They`ve gone back to their old ways of doing things, bribing members, browbeating them, threatening them with committee assignments. I never did any of those kinds of things.

BECK: So hang on just a second. I just want to make sure I understand. Because this is the problem I had with a Democrat last night. I think both these parties are in real trouble.

I think the Republicans -- Look, I vote Republican usually. I have a hard time pulling an R lever right now because I am a conservative first. I`m an American first, a conservative second and Republican dead last and I feel like the Republicans sold me out. I mean, I believe in the things that I say. And so many in Congress didn`t.

And I think the whole thing is happening the same way with the Democrats right now. The Democrats went out there and these Blue Dog Democrats, they were the one who won it and they`re being sold it. And you have got Michael Moore, you`ve got Cindy Sheehan, you have got a Kennedy sitting with a Chavez and it doesn`t seem like either party will admit boy, we screwed up.

DELAY: We did screw up. In 2006, we didn`t have an agenda that we could to take to our base, number one, or to the American people to show where we were going to lead in the future.

We were lousy at communications of the accomplishments that we did have over time. There were a lot of mistakes. But now we need to push all that behind us and get back on the lean machine that we were in 1994 and that`s what my book does.

It lays out an agenda. It calls for unity amongst the conservatives. We`re into a new debate and it will be expressed in the next election.

BECK: In your book, you talk about Newt Gingrich. And I`ve heard a lot of people say I just can`t wait for New Gingrich. If Newt Gingrich -- I don`t think he can win because he just seems like old guard. I think he`s brilliant but I don`t think he can win.
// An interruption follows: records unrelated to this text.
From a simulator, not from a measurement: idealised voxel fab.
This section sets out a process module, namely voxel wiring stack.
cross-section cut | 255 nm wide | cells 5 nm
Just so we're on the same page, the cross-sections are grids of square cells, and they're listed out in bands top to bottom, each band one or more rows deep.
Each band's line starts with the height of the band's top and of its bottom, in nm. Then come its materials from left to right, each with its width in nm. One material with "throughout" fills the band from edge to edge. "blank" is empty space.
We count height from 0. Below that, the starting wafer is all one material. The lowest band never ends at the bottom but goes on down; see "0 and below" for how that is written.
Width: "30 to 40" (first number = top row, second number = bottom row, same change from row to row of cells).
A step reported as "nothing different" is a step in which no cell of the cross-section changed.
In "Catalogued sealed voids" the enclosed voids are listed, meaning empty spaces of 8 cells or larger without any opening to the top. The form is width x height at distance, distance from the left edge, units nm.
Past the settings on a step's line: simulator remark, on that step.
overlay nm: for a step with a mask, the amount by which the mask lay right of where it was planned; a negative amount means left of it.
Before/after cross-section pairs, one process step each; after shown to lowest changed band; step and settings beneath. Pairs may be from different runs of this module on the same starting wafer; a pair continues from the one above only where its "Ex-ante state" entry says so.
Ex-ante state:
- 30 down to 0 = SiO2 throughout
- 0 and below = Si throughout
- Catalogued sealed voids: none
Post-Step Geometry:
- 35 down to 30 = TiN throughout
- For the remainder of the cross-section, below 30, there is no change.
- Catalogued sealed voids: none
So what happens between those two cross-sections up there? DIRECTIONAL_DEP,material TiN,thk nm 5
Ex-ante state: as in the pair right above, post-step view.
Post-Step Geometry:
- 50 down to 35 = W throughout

DELAY: I think he`s brilliant, too. I was telling a story of the history of the Republican majority in my book and I laid out all our strengths and weaknesses. Newt is a brilliant guy. He has got a bunch of ideas. If he`s learned how to manage and be an administrator, he would make a great president.

BECK: Who do you think is the conservative candidate?

DELAY: There isn`t one. In fact, I`ve got to tell you. Glenn, I`m really tired of the national media picking our front-runners.

If you look at the polls that they picked the front-runners by, 50 to 60 percent of those going to vote in the Republican primary are what I`m doing, sitting back and waiting for a leader to emerge.

BECK: I`m with you. Congressman, I do have to tell you, I notice that the forward is by Rush Limbaugh, the preface is by Sean Hannity. You stop at number one and number two? Number three doesn`t -- I couldn`t get the back of the jacket or anything?

DELAY: I would love to have you, Glenn.

BECK: Congressman, thanks.

Coming up, the controversy surrounding the pictures models posed as murder victims. You`re not going to believe what you`ll see. We`ll look at the fallout from "America`s Next Top Model."

And later, the high priest of hypocrisy, Elton John, the guy who says religion should be banned, celebrates his birthday in a church. Coming up.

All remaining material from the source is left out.